MCQ's Conceptual Framework, Standard-setting and Financial Reporting Flashcards
An entity’s cash purchases and sales of investments considered as cash equivalents are generally part of the entity’s __________ activities, and details of those transactions need not be reported in a statement of cash flows.
A - Investing
B - Operating
C - Cash management
D - Financing
C - Cash management
An entity’s cash purchases and sales of investments considered as cash equivalents generally are part of the enterprise’s cash management activities, and the details of those transactions need not be reported in a statement of cash flows.

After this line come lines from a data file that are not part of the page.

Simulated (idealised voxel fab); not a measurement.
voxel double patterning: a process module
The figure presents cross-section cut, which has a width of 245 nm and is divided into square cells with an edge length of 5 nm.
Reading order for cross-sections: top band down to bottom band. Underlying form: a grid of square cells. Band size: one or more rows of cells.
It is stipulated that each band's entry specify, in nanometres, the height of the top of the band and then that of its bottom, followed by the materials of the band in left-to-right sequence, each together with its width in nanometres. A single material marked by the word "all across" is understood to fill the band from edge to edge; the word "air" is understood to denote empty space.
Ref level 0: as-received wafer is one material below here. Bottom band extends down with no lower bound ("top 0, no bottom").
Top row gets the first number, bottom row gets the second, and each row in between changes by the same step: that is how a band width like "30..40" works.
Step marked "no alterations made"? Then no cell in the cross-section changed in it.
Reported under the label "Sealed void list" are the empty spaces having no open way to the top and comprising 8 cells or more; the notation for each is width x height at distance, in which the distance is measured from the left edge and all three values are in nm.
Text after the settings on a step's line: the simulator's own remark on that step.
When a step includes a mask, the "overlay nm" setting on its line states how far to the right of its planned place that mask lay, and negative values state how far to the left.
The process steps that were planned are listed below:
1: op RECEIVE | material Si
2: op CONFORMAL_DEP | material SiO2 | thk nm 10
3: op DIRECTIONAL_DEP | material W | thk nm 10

A company that is a large accelerated filer must file its Form 10-Q with the United States Securities and Exchange Commission within how many days after the end of the period?
40 Days
Ocean Corp.’s comprehensive insurance policy allows its assets to be replaced at current value. The policy has a $50,000 deductible clause. One of Ocean’s waterfront warehouses was destroyed in a winter storm. Such storms occur approximately every four years. Ocean incurred $20,000 of costs in dismantling the warehouse and plans to replace it. The following data relate to the warehouse:
Current carrying amount $ 300,000
Replacement cost 1,100,000
What amount of gain should Ocean report as a separate component of income on the income statement?
$ 730,000
A gain or loss on the involuntary conversion (e.g., casualty, condemnation, theft) of a nonmonetary asset is recognized in income even if the proceeds received as a result of the involuntary conversion are reinvested in a replacement nonmonetary asset. The gain on the involuntary conversion is
reported as a separate component of income from continuing operations.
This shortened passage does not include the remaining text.